Gysbreght
The BFO's for a northern route would be about 78 Hz greater than the logged BFO's in level flight. To obtain the logged BFO's on the northern route the aircraft would have had to climb at 3360 feet per minute during the 343 minutes of flight remaining after the first 'ping' at 18:25 UTC. That is 1,152,480 feet.
Come on, I do not understand the whole mathematical stuff involved but the handshakes are just that, one transmission for a very short time, giving BTO data which locate the arc and BFO data which tell something about the speed from or to the sattelite. This speed is a function of sattelite movement to the north or south, aircraft altitude, track, horizontal speed and vertical speed. We have an equation with one known (sattelite movement) and 4 unknowns (aircraft data).

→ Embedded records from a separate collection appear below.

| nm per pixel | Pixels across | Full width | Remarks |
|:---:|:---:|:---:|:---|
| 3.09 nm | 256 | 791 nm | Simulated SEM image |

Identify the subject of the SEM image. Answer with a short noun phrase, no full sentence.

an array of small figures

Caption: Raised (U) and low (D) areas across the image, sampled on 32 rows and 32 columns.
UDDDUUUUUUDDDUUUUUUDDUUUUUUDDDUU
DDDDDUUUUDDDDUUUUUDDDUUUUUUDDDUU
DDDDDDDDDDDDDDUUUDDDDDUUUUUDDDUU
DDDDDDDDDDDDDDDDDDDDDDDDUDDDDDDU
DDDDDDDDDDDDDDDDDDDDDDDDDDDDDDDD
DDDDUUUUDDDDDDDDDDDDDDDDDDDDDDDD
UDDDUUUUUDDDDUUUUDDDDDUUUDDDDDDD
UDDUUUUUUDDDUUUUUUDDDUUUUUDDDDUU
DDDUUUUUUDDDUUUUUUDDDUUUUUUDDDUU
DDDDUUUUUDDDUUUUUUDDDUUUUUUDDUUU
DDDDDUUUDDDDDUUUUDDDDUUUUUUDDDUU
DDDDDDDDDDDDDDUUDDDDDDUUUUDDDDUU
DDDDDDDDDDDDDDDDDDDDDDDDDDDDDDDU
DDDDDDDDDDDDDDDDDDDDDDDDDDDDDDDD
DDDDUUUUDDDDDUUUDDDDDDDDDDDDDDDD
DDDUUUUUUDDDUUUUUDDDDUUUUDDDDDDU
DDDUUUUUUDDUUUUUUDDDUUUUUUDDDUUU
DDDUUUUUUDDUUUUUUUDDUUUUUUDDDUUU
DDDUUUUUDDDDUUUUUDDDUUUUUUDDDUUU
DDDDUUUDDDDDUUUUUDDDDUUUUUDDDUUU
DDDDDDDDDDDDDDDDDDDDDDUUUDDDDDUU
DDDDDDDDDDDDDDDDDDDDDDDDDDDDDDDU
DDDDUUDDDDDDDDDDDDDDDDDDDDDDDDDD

Only during the short time of those few handshakes about 1 hour apart from each other the BFO data have to be fullfilled, not for the whole time of the flight. The flight could do circles in between, as long as it reaches the corresponding BTO arc at the next handshake and fullfills the respective BFO data. On what heading, speed and altitude that would take place or if the aircraft is climbing or descending at that very moment is not shown by the data.
Your computation assumes again a given track and a given speed and the computed vertical speed not only for the respective time of the handshake, but over the complete flight. It is the assumption that it was flown on autopilot with one fixed final target until end of the flight.